A January 7, 2022 letter in The Wall Street Journal, "The Tragedy of 'Special Ed,'" insisting that these programs consign students "to a treadmill of failure," aroused my long-past memory. While doing psychological research in a Mid-West school, I sensed the similarity between a school and a factory.
Both operate on a rigid timetable where products (widgets or students) must move smoothly along the production line. With students this involves flowing without interruption from classroom to lunchroom to dismissal, with interference being removed. Thus defective widgets, or slowly moving/uncooperative students, are removed, with the latter being sent to Special Education to begin their struggle along the "treadmill of failure." The reason for this is simple: while academic failure can result from several reasons, it usually reflects psychological causation which schools, lacking sophisticated child development knowledge, are ill-equipped to remedy.

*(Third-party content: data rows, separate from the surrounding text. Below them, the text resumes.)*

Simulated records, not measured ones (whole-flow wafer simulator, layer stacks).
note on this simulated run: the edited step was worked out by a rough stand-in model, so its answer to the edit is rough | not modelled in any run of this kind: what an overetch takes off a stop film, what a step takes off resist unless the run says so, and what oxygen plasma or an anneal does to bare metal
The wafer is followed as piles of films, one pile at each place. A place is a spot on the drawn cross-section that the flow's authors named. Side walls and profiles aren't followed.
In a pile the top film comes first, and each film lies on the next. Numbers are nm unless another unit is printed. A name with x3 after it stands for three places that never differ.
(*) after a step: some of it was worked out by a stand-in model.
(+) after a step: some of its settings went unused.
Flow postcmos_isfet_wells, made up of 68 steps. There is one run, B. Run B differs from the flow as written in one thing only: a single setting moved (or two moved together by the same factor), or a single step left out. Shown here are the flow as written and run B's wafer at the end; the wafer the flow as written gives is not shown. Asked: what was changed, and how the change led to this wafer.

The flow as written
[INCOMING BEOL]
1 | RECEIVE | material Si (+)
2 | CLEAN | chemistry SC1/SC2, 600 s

Why Most Teachers Fail With Problematic Students
Teachers are generally clueless about teaching problematic students and for good reason: it's not their job! Most learning problems derive from inadequate early parenting which affects the development of those basic ego capacities which govern control of behavior, development of a sense of self, mood modulation, and others. Limitations in these are exacerbated by parents who didn't read to and then with their toddlers, who bossed them around rather than explaining "why" which depresses the development of the capacity for abstract thinking, and who didn't foster individual development and demand civil behavior. All else is window dressing, like the computer technology which is expected to alleviate these early life failings but can't. Thus do teachers take the rap for being unable to "re-parent," which is basically not their job and a vastly complicated business too.